For the Financial Conduct Authority and its predecessor, the problem of pinning responsibility for wrongdoing onto particular individuals has been critically important.

Indeed, when the banking crisis hit a decade ago, putting the blame on specific individuals proved virtually impossible, revealing a glaring hole in the regulator’s ability to regulate wrongdoing.

We have seen time and again that the wrongdoers hide under the umbrella of the corporate structure and avoid individual responsibility.

The FCA introduced the Senior Managers and Certification Regime for banks and other large financial companies initially, but the rules are now being extended to all financial companies.

At its heart, the paper sets out the need to identify, in a risk-based and proportionate way, good practice within a firm.

From December next year, practically every area of activity within a regulated firm will require a specific, named individual to be personally responsible to the regulator for their actions.

As a foretaste of what will be required, the FCA has published a guidance consultation paper on what the statements of responsibilities and responsibility maps for regulated firms should look like, and I would strongly recommend every firm downloads it.

At its heart, the paper sets out the need to identify, in a risk-based and proportionate way, good practice within a firm and ensure that a named individual is directly responsible to the FCA for each and every regulated activity.

In particular, it urges you to ask yourself if your ‘statement of responsibilities’ would enable someone unfamiliar with the business to understand how the firm is organised and, most importantly, which individual is directly responsible for each regulated activity.

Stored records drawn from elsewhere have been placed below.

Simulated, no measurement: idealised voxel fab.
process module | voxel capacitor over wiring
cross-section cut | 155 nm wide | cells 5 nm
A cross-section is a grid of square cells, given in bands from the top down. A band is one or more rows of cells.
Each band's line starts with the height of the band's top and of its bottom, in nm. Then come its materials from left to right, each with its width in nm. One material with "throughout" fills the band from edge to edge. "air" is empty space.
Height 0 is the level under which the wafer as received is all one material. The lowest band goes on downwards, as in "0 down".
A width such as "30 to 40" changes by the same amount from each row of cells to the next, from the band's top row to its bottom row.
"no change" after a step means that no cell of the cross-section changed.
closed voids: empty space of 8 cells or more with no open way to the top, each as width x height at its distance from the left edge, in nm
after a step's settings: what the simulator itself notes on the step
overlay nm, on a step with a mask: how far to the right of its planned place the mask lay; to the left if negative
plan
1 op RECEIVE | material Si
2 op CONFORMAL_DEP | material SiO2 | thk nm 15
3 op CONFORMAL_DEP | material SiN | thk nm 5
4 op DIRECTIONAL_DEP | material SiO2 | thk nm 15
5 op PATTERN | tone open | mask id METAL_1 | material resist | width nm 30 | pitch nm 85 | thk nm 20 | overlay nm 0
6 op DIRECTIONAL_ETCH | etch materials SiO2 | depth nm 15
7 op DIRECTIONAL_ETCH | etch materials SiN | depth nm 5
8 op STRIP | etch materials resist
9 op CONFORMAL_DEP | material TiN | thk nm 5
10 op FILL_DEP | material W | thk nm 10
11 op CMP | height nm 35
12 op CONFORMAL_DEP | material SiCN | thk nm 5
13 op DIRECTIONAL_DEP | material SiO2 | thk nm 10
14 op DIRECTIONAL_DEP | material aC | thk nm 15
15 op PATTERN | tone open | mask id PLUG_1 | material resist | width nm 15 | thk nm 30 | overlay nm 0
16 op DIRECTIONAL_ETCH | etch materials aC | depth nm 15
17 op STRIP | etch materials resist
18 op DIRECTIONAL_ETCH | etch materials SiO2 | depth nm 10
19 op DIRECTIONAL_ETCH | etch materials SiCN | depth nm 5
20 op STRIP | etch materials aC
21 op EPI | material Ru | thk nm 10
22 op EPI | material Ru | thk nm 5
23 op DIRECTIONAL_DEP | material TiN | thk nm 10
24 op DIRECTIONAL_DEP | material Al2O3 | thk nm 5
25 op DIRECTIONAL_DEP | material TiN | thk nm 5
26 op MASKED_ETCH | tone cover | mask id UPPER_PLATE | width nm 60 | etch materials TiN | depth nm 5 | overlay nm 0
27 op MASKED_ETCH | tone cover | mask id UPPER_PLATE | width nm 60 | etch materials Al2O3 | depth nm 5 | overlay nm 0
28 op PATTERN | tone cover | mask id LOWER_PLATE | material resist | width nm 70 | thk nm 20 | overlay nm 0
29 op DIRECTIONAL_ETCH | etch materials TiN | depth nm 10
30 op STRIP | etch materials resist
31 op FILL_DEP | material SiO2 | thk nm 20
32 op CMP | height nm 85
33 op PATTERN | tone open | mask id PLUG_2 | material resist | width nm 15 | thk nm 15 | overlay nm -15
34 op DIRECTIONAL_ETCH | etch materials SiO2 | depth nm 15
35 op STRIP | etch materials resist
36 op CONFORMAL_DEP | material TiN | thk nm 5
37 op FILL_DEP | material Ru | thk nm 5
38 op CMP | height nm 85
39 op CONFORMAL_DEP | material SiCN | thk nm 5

I believe this last point is the most crucial one as it will enable the FCA to identity, virtually instantaneously, who is personally responsible for whatever has gone wrong and then hopefully act quickly to do something about it. Let us hope that this is what happens in practice.

If it does, there will be fewer claims on the Financial Services Compensation Scheme, and less cost to the thousands of responsible and well-run IFA businesses and the individuals within them – and being able to blame someone else will become a distant memory.